Qatar ruler says clash with Riyadh could cause ‘long-lasting” scars
In his address to the nation, the emir said that "crises pass" but their mismanagement can cause “long-lasting” scars. The Gulf crisis is a sign of the GCC failure. The embargo has not affected oil and gas exports. He called for ethics and morality but did not talk about rights.
Doha (AsiaNews/Agencies) – Qatar's ruler said Tuesday "crises pass" but warned about "long-lasting" scars from an acrimonious diplomatic dispute that has seen Doha isolated by Saudi Arabia and other Gulf and Muslim nations for more than a year.
In his annual address to the nation, Emir Sheikh Tamim bin Hamad al-Thani called on other Gulf states to respect Qatar's sovereignty and not "interfere" in its domestic affairs. "History,” he said, “teaches us that crises pass, but their mismanagement may leave behind long-lasting effects".
Since June of last year, Saudi Arabia, the United Arab Emirates, Bahrain and Egypt have cut off all relations with Qatar and imposed a strict embargo on trade. They accuse Qatar of financing terrorist groups in the region. Qatari leaders deny the claim, slamming their neighbours for seeking regime change.

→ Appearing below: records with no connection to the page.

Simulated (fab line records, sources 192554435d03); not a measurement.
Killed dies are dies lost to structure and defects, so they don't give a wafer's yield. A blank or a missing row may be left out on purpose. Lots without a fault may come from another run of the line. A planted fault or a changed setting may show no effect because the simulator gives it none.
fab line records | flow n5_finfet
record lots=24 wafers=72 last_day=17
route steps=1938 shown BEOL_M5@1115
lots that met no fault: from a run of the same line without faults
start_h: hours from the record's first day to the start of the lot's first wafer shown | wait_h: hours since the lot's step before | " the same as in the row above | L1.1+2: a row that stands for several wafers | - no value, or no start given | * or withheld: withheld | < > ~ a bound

According to some analysts and experts, close Qatari-Iranian relations are the cause of the clash between Qatar and Saudi Arabia. In fact, Qatar and Iran recently reiterated their mutual economic and diplomatic support. Others blame the rivalry between Doha and Abu Dhabi among Sunnis for the crisis.
The net effect has been the isolation of the small Gulf emirate, which has opted for closer ties to Iran, Turkey and Morocco. Many goods now reach Qatar via Kuwait and Oman.
"It's truly regrettable that the continuation of the Gulf crisis revealed the failure of the GCC to achieve its objectives and meet the aspirations of our Gulf people,” the Qatari monarch said. The GCC is the Gulf Co-operation Council.
Al-Thani noted that Qatar had suffered no economic damage from the boycott and predicted it would retain its position as the world's largest exporter of liquefied natural gas.
"Our oil and gas exports have not been affected by the blockade," he said. "The state has been keen on fulfilling all its obligations under the existing contracts and has signed several long-term contracts, the latest of which was with Petro China."
The crisis has cast a shadow over Qatar's preparations for the 2022 World Cup, which could still be moved. Construction at World Cup sites has been plagued by allegations of labour rights violations. Investigations last year found no reason for legal action.
Qatar said it was spending around 0 million a week to prepare for 2022.
In a warning for the population, the sheikh said that the country's astonishing wealth must be matched by ethics and morality to avoid a “state of social corruption. He did not mention rights.